No more bake sales, no more treats, no more fundraisers, no more sweets.
In Massachusetts, bake sales and all other education related events that sell gooey goods will be a thing of the past come August 1.
The Massachusetts Department of Public Health is banning any fundraiser that might compete with a healthy school lunch. Instead of PTA apple pie, students will have to eat a regular apple. And booster club banana bread will be replaced by an ordinary peel-it-and-eat-it banana.
Initially, the ban will be in place immediately after, before and during school hours. But State officials would like to see the prohibition pushed to include all school functions—including community events, door-to-door sales and sporting events.

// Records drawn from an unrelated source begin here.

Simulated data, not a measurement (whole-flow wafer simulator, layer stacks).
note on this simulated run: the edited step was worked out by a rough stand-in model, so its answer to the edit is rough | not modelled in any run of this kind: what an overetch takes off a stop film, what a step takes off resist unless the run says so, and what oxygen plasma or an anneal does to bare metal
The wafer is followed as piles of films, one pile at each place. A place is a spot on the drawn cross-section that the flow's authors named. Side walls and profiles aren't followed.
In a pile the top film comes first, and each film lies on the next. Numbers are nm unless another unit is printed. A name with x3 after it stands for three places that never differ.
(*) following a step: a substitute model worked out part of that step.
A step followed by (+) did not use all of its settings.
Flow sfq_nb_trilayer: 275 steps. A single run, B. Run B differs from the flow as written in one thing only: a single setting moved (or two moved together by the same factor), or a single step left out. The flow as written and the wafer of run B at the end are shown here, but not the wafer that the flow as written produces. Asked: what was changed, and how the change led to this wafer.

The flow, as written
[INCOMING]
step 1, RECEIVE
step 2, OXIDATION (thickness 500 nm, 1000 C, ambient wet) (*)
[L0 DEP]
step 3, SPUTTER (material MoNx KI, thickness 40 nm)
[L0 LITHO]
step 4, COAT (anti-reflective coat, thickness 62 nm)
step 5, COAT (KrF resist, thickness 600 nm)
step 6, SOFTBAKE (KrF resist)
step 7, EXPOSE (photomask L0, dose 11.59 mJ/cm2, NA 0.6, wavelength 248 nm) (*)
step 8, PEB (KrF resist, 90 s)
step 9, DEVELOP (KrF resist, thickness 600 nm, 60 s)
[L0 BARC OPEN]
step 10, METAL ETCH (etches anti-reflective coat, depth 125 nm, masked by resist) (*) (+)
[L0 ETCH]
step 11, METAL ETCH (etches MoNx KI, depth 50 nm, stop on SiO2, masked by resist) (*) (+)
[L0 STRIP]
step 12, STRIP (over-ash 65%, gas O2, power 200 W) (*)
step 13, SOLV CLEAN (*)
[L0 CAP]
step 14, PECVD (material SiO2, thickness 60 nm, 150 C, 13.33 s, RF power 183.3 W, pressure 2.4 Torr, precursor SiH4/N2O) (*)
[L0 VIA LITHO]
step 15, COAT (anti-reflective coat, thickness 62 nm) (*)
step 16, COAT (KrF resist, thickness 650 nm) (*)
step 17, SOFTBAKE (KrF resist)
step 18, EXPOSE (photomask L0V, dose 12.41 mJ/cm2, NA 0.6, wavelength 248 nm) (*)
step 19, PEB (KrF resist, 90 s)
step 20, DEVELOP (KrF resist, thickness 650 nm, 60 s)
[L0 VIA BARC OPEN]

Lawmakers and advocates of the plan believe the ban will cut down on obesity.
“It’s the solution,” said Boston radio personality Jim Braude.
Not everyone thinks it is the solution. Some believe it is downright senseless. Parents and teachers alike argue that the fundraisers make money, and that’s what it’s all about.
“The goal is to raise money,” said parent Maura Dawley. “You’re going to be able to sell pizza. You’re not going to get that selling apples and bananas. It’s silly.”
Middleboro School Committeeman Brian Giovanoni weighed in on the obesity epidemic and the State’s proposal: “My concern is we’re regulating what people can eat, and I have a problem with that. I respect the state for what they’re trying to do, but I think they’ve gone off the deep end. I don’t want someone telling me how to do my job as a parent. … Is the commonwealth of Massachusetts saying our parents are bad parents?”